A Church On Its Knees            

 

I was on my knees. I remember that distinctly, probably because that is not my usual prayer position. I tend to pray standing on my feet a lot, walking, laying on my back if it's nighttime, and more often than not, sitting.  I usually reserve praying on my knees for the most heartfelt or urgent prayers, or the ones I think have gone too long unanswered.  This prayer was the latter sort, the kind where you keep asking, seeking and knocking, but the door hasn’t been opened.

I had come to know Jesus a few years before and had been ravenously consuming my Bible and anything else I could get my hands on that would feed my faith hunger, but I knew something was missing.  I didn't grow up attending church, so I didn't really even fully understand why or what it was that I was seeking.  I just knew there was something else, like when you’re full from a great meal, but still have a craving for something sweet.  Every week I would spread out the pages of our local newspaper that listed all of the area churches, and I would pour over the listings (yes, that long ago, when we still had a newspaper!), selecting one church and then another, week after week, that I intended to visit.  But come Sunday morning, I wouldn't go, my enthusiasm for that particular church having inexplicably drained away. I wasn't spiritually mature enough to think that I was being prohibited from going by the Holy Spirit as Paul attested to, I just somehow knew on Sunday morning that I wasn't supposed to go.  And that is how I ended up on my knees, where I should have started the search to begin with. Frustrated, I implored God to “give me a church”, and waited for Divine guidance.  I don't really know what I expected…a sign? As in a vision… an actual sign with the name of a denomination or a church and an address on it?  Or for His voice to suddenly boom a name that I would recognize- like First Such-and-Such Church of Raton?  I’d love to offer a phenomenal testimony that that’s what happened, but it didn’t.  What I got instead was a cramp in my thigh.

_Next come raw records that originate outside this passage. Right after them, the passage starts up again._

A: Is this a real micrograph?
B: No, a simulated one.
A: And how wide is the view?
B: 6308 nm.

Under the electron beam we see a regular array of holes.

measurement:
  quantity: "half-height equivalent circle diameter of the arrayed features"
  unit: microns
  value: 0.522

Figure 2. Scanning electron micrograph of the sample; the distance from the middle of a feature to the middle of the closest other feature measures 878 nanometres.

However, a short time later I was invited to attend a new prayer meeting in a small, nondescript-looking building on top of a hill at the edge of town.  There were seldom more than a handful of people there, and there was no structure or format for the meetings. There was a special peacefulness about it, as we sat for long periods in silence.  Silence in the midst of other people can often be uncomfortable, but somehow there was a sweet sense of community in this silence, as if we were all sharing in a common but unspoken purpose, listening together for one Voice, the Voice above all voices. Prayers that were spoken were not bold or loud or eloquent; they were reverent and heartfelt. I began to realize we were all praying for a church. I usually think of community as being a natural product of communication - after all, they even share the same root word- but in those gatherings,  bonds were created in the quietness of listening to what was unspoken.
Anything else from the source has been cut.